Earnings season for the elevator industry's publicly traded OEMs is complete, and the numbers tell a consistent story: modernization and service are driving growth, new equipment orders are flat to modestly positive outside China, and China remains a significant drag. Otis Worldwide reported on January 28, KONE Corporation on February 6, and Schindler Group on February 11. TK Elevator, the fourth major global OEM, is privately held by Advent International and Cinven and does not publish quarterly or annual earnings. TKE is, however, preparing for a potential IPO in the second half of 2026, which would make the next earnings cycle the first with all four major OEMs reporting publicly.
Otis Worldwide
Otis reported full-year 2025 net sales of $14.4 billion, flat on an organic basis compared to 2024. The flat top line masks a significant mix shift: service segment sales grew 8% in Q4, while new equipment sales declined modestly as China continued to weigh on the new installation pipeline. The headline number from Otis's report was a 43% surge in modernization orders in Q4 2025, a figure that underscores the structural shift happening across the industry. Adjusted earnings per share came in at $4.05, up 6% year-over-year. Free cash flow was $1.58 billion, and the company returned $1.5 billion to shareholders through dividends and buybacks. For 2026, Otis guided to organic sales growth of low-to-mid single digits, adjusted EPS growth of mid-to-high single digits, and free cash flow of $1.6 billion to $1.7 billion. The company has been active on the product side as well, launching Arise MOD modernization packages for North America in February and expanding its Gen3 connected elevator platform across EMEA.
KONE Corporation
KONE reported full-year 2025 sales of EUR 11.2 billion, up 1.3% at comparable exchange rates. Orders received were EUR 9.1 billion, up 6.8% at comparable rates, with Q4 orders growing 12.2%, a notable acceleration. KONE's adjusted EBIT margin for the year was 12.2%, with the company guiding to 12.3% to 13.0% for 2026. KONE guided to sales growth of 2% to 6% at comparable exchange rates for the full year. The order growth is significant because it suggests KONE is gaining share or at least capturing a disproportionate share of the modernization and service demand wave. KONE is simultaneously navigating the most consequential strategic decision in its history: the proposed $28.7 billion acquisition of TK Elevator, which Bloomberg reported in March and which Schindler has publicly vowed to challenge on antitrust grounds.
Schindler Group
Schindler reported full-year 2025 revenue of CHF 10.9 billion, up 1.3% in local currencies. Order intake was CHF 11.3 billion, up 3.1% in local currencies. EBIT was CHF 1.38 billion, representing a 12.6% margin, and net profit rose 6.2% to CHF 1.07 billion. Schindler's CEO Paolo Compagna noted that Germany is showing signs of recovery, but China continues to struggle with no significant improvement expected in 2026. For the year ahead, Schindler guided to revenue growth of low-to-mid single digits in local currencies. Compagna has been more publicly outspoken than usual, directing pointed criticism at the proposed KONE-TK Elevator combination and declaring that Schindler will challenge the deal before antitrust regulators in every country where the two companies overlap.
The Bigger Picture
Across all three public OEMs, the pattern is the same: service and modernization revenue is growing faster than new equipment, margins are expanding as the revenue mix shifts toward higher-margin service work, and China is a headwind that everyone is managing but nobody expects to resolve soon. China's prolonged property crisis has crushed new elevator demand in what was, until recently, the world's largest single market for new installations. The Big Three have all reduced their exposure and reoriented their growth strategies around the estimated 7 million elevators worldwide that are past their 20-year mark and require modernization. The maintenance segment now accounts for more than 51% of the global elevator industry's revenue, according to industry reports, a structural shift that favors OEMs with large installed bases and the digital platforms to upsell connected services.

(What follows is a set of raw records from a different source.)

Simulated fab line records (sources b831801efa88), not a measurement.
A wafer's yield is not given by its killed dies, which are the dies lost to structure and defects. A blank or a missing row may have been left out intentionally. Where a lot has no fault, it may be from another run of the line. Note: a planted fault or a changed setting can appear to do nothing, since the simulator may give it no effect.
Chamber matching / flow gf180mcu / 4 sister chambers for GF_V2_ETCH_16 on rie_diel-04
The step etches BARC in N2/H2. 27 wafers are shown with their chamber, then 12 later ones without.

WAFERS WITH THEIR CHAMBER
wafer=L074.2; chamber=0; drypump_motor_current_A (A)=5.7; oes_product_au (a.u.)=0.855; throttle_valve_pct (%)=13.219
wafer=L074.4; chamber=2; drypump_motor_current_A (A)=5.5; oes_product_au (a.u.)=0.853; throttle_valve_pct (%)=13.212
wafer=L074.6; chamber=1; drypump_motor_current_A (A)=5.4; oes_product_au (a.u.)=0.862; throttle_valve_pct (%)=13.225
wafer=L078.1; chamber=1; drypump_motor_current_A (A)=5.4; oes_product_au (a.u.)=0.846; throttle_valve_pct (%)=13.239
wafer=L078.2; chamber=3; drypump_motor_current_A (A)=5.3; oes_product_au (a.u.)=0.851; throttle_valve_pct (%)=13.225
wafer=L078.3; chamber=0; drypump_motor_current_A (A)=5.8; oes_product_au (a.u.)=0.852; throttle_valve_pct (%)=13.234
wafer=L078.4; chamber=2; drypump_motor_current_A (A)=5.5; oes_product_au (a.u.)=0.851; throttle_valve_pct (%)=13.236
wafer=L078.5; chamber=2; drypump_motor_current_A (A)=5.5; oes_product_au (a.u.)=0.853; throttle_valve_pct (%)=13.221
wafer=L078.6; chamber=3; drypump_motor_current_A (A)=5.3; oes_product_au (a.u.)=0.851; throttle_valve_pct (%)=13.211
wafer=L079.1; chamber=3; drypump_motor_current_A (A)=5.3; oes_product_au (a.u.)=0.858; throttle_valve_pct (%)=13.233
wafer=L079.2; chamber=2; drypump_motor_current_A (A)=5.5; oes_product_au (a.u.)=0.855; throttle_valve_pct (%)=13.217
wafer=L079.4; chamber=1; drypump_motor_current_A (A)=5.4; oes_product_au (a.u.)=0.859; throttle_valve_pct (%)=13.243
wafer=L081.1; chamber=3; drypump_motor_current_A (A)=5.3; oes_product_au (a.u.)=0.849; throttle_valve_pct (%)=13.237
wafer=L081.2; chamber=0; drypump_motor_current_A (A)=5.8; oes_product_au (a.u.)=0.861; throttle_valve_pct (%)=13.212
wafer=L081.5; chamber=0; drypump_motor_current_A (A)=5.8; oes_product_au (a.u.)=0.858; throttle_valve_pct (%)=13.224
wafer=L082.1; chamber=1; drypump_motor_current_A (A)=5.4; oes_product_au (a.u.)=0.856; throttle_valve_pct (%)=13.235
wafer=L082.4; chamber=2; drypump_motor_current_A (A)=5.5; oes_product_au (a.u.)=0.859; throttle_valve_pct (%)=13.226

TK Elevator's absence from public reporting leaves a meaningful gap in the industry's financial picture. As the fourth-largest elevator OEM globally, TKE generates approximately EUR 9.2 billion in annual revenue, according to pre-IPO disclosures. The company generates roughly 65% of its revenue from service and modernization. If the potential KONE acquisition closes, the combined entity would report consolidated earnings for the first time, creating a company with well over EUR 20 billion in revenue and the largest elevator service fleet in the world. If TKE proceeds with its IPO instead, the 2026 earnings cycle will be the first in which all four major global elevator OEMs report public results. Either way, the industry's financial transparency is about to increase significantly, and the numbers will confirm what the 2025 reports already make clear: the elevator industry's growth engine has shifted from new installations to the long-tail economics of maintaining, modernizing, and digitally connecting the world's existing fleet.